“Fiish mey, fiish zaitoun. Jaysh (Israeli soldiers) have taken our water and uprooted our trees.”
R’s mother has a straight-backed posture and direct gaze. Her family has lost much land to settlers and army restrictions. She has mothered 12 children, rising at 5 each morning to pray, make and bake bread, and begin morning tasks, which morph into afternoon, then evening tasks. Yet she is not bitter, is extremely welcoming and curious about me. Why am I here? What do I think of their home, their lives? Do Canadians know about the military checkpoints and roadblocks? The invasions? The land confiscations?
“Go to Canada and tell them. You must show them pictures and tell them what Israel has done to us, is doing to us.” She said it as an order, which R relayed a little embarrassed. She didn’t need to ask; he didn’t need to worry.
Earlier, when the wedding party blared its way along the main street—horns bleating, fireworks blasting by the minute, radios cranked…and when suddenly people jumped from their cars, leaving them in an unmoving tangle, and ran to a central point to dance, hoist the groom on their shoulders, and make as much chaos and noise as possible, R said: “We have to do this; we need to have fun, be crazy.”
Later, he told me how his best friend at 16 had been sniped by an Israeli soldier’s bullet for hurling a stone –pebblesque, according to R “it was smaller than a ping-pong ball.”— at a military jeep and was killed. Murdered for resisting occupation. His friend fell, dead, beside him.

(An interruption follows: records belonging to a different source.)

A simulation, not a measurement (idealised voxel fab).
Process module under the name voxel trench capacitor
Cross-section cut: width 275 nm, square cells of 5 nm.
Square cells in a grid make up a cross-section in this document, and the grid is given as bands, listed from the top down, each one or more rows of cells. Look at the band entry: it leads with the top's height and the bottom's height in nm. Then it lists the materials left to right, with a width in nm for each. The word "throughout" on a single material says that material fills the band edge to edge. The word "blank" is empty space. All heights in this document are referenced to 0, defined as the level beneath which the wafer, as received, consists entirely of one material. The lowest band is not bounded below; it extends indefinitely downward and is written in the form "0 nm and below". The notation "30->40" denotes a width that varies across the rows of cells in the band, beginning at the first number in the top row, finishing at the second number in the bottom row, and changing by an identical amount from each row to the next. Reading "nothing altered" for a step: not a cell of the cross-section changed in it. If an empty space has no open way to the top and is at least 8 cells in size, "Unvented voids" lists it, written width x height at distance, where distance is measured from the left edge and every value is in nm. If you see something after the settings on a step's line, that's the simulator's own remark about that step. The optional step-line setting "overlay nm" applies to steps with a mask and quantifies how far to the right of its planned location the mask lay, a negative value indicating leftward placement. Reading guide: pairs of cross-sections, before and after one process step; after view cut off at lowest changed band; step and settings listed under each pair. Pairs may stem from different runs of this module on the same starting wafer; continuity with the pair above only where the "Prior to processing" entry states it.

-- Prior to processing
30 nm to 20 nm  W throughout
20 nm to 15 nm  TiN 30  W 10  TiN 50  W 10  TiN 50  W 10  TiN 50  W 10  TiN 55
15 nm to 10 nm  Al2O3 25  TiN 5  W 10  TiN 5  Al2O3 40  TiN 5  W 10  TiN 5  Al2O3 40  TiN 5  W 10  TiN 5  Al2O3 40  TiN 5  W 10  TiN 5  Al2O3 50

How does one move beyond that sort of horror? Move on to more, daily, horrors and humiliations: military checkpoints, land-loss, evictions, house demolitions, banned travel, arbitrary arrest, extended administrative detention, vilification…?
R moves on with a grin. Others with a shrug. Through necessity. There is no option, no time to lament and feel self-pity. This is every Palestinians fate. And the majority of Palestinians I met in the West Bank related their stories of imprisonment without charge, assault and harassment by settlers and the army, house demolitions, house occupations, stolen sons, unemployment, work and study being interrupted and prevented by curfews, checkpoints, invasions…These norms abound and were related to me as a given in their lives. But always I circle back to my indignation and outrage: how would I deal with these human rights violations? How would most Canadians and Americans? We would SCREAM. We would SUE. We would contact media and highlight our injustice.
Alas, this is Palestine and the western media has its pre-determined narrative, the State of Israel has its laws which have many loopholes and ultimately work to deny justice to Arabs, and Palestinians can scream and non-violently protest all they want but NO ONE IS LISTENING.
Just look at Gaza.
Yet Palestinians continue, Gazan Palestinians persevere, and non-violent resistance is alive and growing.